1. Sanders and Kandrot, CUDA by example. It gets excellent reviews, although it is several years old. Amazon has many options, including Kindle and renting hardcopies.
2. Kirk and Hwu, 2nd edition, Programming massively parallel processors. It concentrates on CUDA.

One problem is that even recent books may be obsolete. For instance they may ignore the recent CUDA unified memory model, which simplifies CUDA programming at a performance cost. Even if the current edition of a book was published after unified memory was released, the author might not have updated the examples.

8.2   Web

There is a lot of free material on the web, which I'll reference, and may cache locally.

9   Computer systems used

This course will use (remotely via ssh) parallel.ecse.rpi.edu. It has:

1. a dual 14-core Intel Xeon E5-2660 2.0GHz
2. 256GB of DDR4-2133 ECC Reg memory
3. Nvidia GeForce GTX 1080 processor with 8GB
4. Intel Xeon Phi 7120A
5. Samsung Pro 850 1TB SSD
6. WD Red 6TB 6GB/s hard drive
7. CentOS
8. CUDA
9. OpenMP 4.0
10. Thrust

You may also use other compatible computers.

10   LMS

RPI LMS (formerly WebCT) will be used only for you to submit homeworks and for me to distribute grades.

Announcements and the homeworks themselves will be available on this website. You do not have to log in to see them.

11   Class times & places

Lectures are Mon & Thurs, 4-6pm, in JEC4107.

12   Lecture summaries and announcements

will be posted here.

1. There will be no exams.

2. The grade will be based on homeworks, a term project, class presentations, and possible iclicker questions TBD.

3. Deliverables for the term project:

1. A 2-minute project proposal given to the class around the middle of the semester.
1. A 5-minute project presentation given to the class in the last week.
1. Some progress reports.
1. A write-up uploaded on the last class day. This will contain an academic paper, code and perhaps video or user manual.

13.1   Homeworks

There will be frequent homeworks. You are encouraged to do the homework in teams of 2, and submit one solution per team, on RPILMS, in any reasonable format. The other term member should submit only a note listing the team and saying who submitted the solution.

"Reasonable" means a format that I can read. A scan of neat handwriting is acceptable. I would type material with a wiki like pmwiki or blogging tool, sketch figures with xournal or draw them with inkscape, and do the math with mathjax. Your preferences are probably different.

13.2   Term project

1. For the latter part of the course, most of your homework time will be spent on a term project.
2. You are encouraged do it in teams of up to 3 people. A team of 3 people would be expected to do twice as much work as 1 person.
3. You may combine this with work for another course, provided that both courses know about this and agree. I always agree.
4. If you are a grad student, you may combine this with your research, if your prof agrees, and you tell me.
5. You may build on existing work, either your own or others'. You have to say what's new, and have the right to use the other work. E.g., using any GPLed code or any code on my website is automatically allowable (because of my Creative Commons licence).
6. You will implement, demonstrate, and document something vaguely related to parallel computing.
7. You will give a 5 minute fast forward Powerpoint talk in class. A fast forward talk is a timed Powerpoint presentation, where the slides advance automatically.
8. You may demo it to the TA if you wish.
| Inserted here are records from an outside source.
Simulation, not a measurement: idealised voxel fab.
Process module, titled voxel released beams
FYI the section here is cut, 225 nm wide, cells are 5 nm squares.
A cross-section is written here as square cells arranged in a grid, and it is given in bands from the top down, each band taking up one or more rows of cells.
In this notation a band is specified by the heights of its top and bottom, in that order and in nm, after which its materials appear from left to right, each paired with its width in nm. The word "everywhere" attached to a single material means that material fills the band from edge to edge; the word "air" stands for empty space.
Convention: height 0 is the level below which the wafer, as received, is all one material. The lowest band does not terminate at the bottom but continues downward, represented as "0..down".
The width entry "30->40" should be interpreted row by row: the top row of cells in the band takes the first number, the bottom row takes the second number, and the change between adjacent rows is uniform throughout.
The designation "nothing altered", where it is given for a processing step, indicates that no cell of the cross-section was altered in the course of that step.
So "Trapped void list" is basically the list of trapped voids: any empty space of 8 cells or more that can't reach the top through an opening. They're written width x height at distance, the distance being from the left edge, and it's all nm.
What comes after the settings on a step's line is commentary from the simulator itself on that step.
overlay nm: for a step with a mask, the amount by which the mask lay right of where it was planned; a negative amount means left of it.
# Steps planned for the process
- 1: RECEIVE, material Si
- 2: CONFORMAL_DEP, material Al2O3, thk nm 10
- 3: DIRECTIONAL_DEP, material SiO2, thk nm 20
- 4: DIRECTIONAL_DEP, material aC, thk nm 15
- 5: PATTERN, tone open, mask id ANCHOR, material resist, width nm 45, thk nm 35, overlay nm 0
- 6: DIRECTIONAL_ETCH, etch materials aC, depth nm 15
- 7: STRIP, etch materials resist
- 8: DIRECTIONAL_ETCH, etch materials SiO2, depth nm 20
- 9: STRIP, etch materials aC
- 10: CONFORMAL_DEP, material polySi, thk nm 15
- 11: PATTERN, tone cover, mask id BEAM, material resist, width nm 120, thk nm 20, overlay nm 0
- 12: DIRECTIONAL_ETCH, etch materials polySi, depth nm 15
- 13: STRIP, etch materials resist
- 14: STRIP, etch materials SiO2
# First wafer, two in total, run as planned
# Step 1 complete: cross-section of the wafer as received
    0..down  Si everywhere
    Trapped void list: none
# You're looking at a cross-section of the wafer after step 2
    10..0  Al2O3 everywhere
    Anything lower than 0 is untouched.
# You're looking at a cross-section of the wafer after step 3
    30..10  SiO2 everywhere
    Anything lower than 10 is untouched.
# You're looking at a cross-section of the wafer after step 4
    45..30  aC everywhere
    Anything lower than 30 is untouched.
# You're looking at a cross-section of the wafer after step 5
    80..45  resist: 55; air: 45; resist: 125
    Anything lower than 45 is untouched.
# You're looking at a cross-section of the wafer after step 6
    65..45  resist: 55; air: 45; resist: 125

13.2.1   Size of term project

It's impossible to specify how many lines of code makes a good term project. E.g., I take pride in writing code that is can be simultaneously shorter, more robust, and faster than some others. See my 8-line program for testing whether a point is in a polygon: Pnpoly.

According to Big Blues, when Bill Gates was collaborating with around 1980, he once rewrote a code fragment to be shorter. However, according to the IBM metric, number of lines of code produced, he had just caused that unit to officially do negative work.

13.2.2   Deliverables

1. An implementation showing parallel computing.
2. An extended abstract or paper on your project, written up like a paper. You should follow the style guide for some major conference (I don't care which, but can point you to one).
3. A more detailed manual, showing how to use it.
4. A talk in class.

A 10-minute demonstration to the TA is optional. If you do, she will give me a modifier of up to 10 points either way. I.e., a good demo will help, a bad one hurt.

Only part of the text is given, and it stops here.